In some sense, there is more than just the logic of limited overs at work here. If you were born in the 1980s in India, you have mostly heard only about growth, salary hikes and opportunity; you have little idea of what the previous generation experienced. But the difference between 2.5% growth (which is what the 1950s birth cohort had) and roughly 6% post-1980s is immense; in the former, you made it ahead through connections, moderation, hard work and LOTS of saving; in the latter, hard work matters, but so does an aggressive entrepreneurial spirit. What we’re seeing in the Kohlis and Murali Vijay celebrations, then, isn’t just a bunch of young players letting off a steam of attitude. We’re seeing some father-slaying as well: the distant, hard-working father who constantly worried and wrung his anxious hands is gone; the son will outshine him and do it faster, harder and better.

 

The Hype Machine Of The IPL

OK, I’ll grant all you IPL-lovers this: the last season was not all that bad. OK, OK: it was great. I enjoyed Dale Steyn and Chris Gayle and the improbable chases and Sunil Narine and Tendulkar getting bowled by Sunil Narine. And when commentators noted that Rahane’s fluency and courage would be praise-worthy in any format, I agreed.  But allow me to make one small point: if I think the IPL is a distraction from cricket, it’s largely because the television broadcasters make it so.
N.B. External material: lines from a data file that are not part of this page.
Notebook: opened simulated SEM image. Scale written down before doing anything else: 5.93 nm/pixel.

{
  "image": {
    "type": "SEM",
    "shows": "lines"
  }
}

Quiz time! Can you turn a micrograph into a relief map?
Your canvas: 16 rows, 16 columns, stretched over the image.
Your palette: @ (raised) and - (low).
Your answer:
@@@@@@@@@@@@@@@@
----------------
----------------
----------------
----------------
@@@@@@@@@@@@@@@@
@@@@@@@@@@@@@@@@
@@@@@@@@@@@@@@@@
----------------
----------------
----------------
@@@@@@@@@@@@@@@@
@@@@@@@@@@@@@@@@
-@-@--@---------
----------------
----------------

This isn’t just another tirade about the cheerleaders, who remain, as ever, completely pointless and foreign to cricket. (The sooner we admit the only reason we have them is to offer a mild form of pornography to horny middle-class Indian males, the more honest we will all be.) I’m talking here also about the interviews during the match — the ones with ex-cricketers, Bollywood has-beens and never-beens, and so on. Isn’t the cricket interesting enough to sustain an audience’s interest for three hours? And then, the content during these interviews — asking these folks (and players) to repeatedly validate the legitimacy of the IPL (Isn’t this fun? Isn’t this tournament so great? Aren’t you so glad you’re here?).

Which isn’t to say all the innovations were bad: I enjoyed the slow-motion, high-definition replays (though I could have done without the replays that featured a bass drum noise to coincide with the ball hitting the bat), and I also enjoyed hearing about the in-stadium treats for the audience (the catching contests, and the biggest six competitions). At last, someone has realized that the Indian audience isn’t just a prop for the television spectators.

But I offer a humble suggestion to the cricket producers: enough with the interviews. Enough with, “THE IPL IS HERE TO STAY.” The IPL will not win legitimacy by proving its cricketing merit; it will do so by just holding a tournament every year for the rest of our lives. If you truly believe this tournament is about cricket, then present it as such.

What Part of IPL’s Governance Bothers You The Most?

Pick all that apply (and add more in the comments):

1. That BCCI honchos can own stakes in IPL franchises. This means that the league’s regulator may have a conflict of interest when a particular franchise ends up in a soup. (For more, google “N. Srinivasan” and “Chennai Super Kings.”)

2. That the salary cap may not actually exist. The idea was a noble one: prevent some franchises from out-spending others for better talent. But it seems some players may be getting some cash under the table, or other perks not included in the bottom line.

3. The “secret auction tie-breaker” thing. Whatever that is.

4. That there isn’t a program in place to mentor young cricketers who are exposed to fame, fortune and cheerleaders before they may be ready for it.

5. The knowledge that your passion for cricket is being used to enrich the elite of India’s new Gilded Age (Mallya, Reddy, Nita Ambani), who will likely do more to damage the country than anything else in the coming years.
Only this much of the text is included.